President Trump has now lost his federal lawsuit in Wis. seeking to overturn the election there. A judge appointed by Trump ruled that he "has not proved" that the election was carried out in a way that violated his rights or state law.
Judge: "This is an extraordinary case. A sitting president who did not prevail in his bid for reelection has asked for federal court help in setting aside the popular vote. ... This Court has allowed the plaintiff to make his case and he has lost on the merits."
Trump actually got farther in this lawsuit than he did in his others. The judge ruled that he had standing to sue under the Electors Clause, isn't barred by the 11th Am., isn't barred by abstention, isn't moot.
"Spider," the secret military-intelligence witness behind Sidney Powell's fantastical election-fraud lawsuits never served in military intelligence, but rather was enrolled in a training program where he "kept washing out of courses," the Army says.
Spider didn't read his election-fraud declaration before he signed it! I mean, these lawsuits have been a catastrophic heap of exceptionally bad witnesses, but this is really spectacular.
Here's the Supreme Court order rejecting Texas' attempt to throw out the results of the presidential election in four other states. The court declines to hear it; the only dispute is a technical one over the manner by which it is killed.
The court's decision - that Texas lacks standing to bring this case - means it could not and did not reach the other issues. But these claims have all been rejected for many, many, many other reasons by other state and federal courts. Many.
Justices Alito and Thomas indicated that the court was (in their very consistent view) required to hear the case but that they too "would not grant other relief" - meaning they too wouldn't sign on to Texas' request for an injunction throwing out the election.
Judge Ludwig says President Trump's request to overturn the election he lost in Wisconsin is "incredibly unique."

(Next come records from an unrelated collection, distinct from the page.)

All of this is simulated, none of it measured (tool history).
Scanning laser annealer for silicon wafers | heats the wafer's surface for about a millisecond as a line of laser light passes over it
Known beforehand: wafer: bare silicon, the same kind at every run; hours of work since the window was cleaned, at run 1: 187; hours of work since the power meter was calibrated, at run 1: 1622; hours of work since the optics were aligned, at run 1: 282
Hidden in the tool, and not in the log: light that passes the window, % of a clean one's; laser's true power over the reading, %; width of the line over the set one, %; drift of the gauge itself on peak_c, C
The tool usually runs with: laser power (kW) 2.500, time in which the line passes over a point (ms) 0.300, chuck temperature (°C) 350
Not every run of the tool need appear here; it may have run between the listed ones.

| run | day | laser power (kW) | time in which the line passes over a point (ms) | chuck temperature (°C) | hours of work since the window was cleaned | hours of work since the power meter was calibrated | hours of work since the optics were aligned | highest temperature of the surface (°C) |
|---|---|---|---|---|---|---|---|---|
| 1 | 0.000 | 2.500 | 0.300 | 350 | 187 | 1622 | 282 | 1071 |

Ludwig is asking sharp questions. He suggests that the constitutional "manner" Wis. chose for selecting its presidential electors is having a popular election. The state did that; the features Trump doesn't like aren't "a significant departure from the legislative scheme."
Ludwig says the 7th Cir. doctrine of laches pretty clearly favors Wisconsin and says Trump's reasons for waiting to sue until after the election to challenge procedures he didn't like simply weren't credible.